Shareholder rebellions surge as FTSE 100 pay disputes double
Shareholder rebellions jumped by a quarter at 2018 annual general meetings as protests about pay at FTSE 100 companies doubled.
The Investment Association, which compiled the figures, said it added 120 FTSE All-Share companies to its register of companies that had at least 20% dissent for AGM resolutions.
The total number of contentious resolutions recorded by the end of July was 237 – up 25% from a year earlier. The total included 29 "repeat offenders" that suffered protests over the same resolution that caused unrest a year earlier.
Executive pay declined as an issue overall but the number of FTSE 100 pay resolutions attracting protests doubled to 18. Persimmon and Melrose were two of the FTSE 100 companies that suffered rebellions over pay in 2018.

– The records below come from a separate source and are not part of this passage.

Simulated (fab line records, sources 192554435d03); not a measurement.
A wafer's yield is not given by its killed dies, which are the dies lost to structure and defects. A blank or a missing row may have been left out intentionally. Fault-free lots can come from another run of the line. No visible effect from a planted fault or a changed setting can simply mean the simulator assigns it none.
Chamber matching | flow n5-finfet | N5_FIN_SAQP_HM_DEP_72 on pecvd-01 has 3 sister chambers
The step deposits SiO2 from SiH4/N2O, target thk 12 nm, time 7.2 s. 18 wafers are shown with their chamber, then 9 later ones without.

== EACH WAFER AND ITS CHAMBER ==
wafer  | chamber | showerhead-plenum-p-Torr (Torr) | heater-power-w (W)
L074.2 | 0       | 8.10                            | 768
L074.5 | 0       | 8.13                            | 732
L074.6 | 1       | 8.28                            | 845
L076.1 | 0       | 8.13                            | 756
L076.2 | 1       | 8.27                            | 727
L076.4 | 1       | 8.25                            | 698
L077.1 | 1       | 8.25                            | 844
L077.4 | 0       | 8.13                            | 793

Almost half of votes cast at Persimmon’s AGM opposed chief executive Jeff Fairburn’s £47m payday and a quarter of votes failed to back Simon Peckham’s £43m package at Melrose. Their pay deals sent average FTSE 100 pay up 23% to £5.7m, figures from the High Pay Centre showed earlier in August.
The Investment Association, which represents the UK’s big fund managers, said its research showed shareholders targeting individual directors, especially chairmen, at offending companies. The number of rebellions over directors’ reappointments more than doubled to 80, including 37 in the FTSE 250, from a total of 38 a year earlier.
Chris Cummings, the Investment Association’s CEO, said: “There was a deeply disappointing jump in the number of FTSE 100 companies that saw pay rebellions in 2018. Shareholders clearly remain unimpressed with the approach to pay last year.
“Shareholders are using their votes to hold individual directors to account for decisions they made on issues such as executive pay and board diversity, as well as concerns that individual directors do not have the bandwidth to fulfil their roles as they spread themselves too thinly on too many boards.”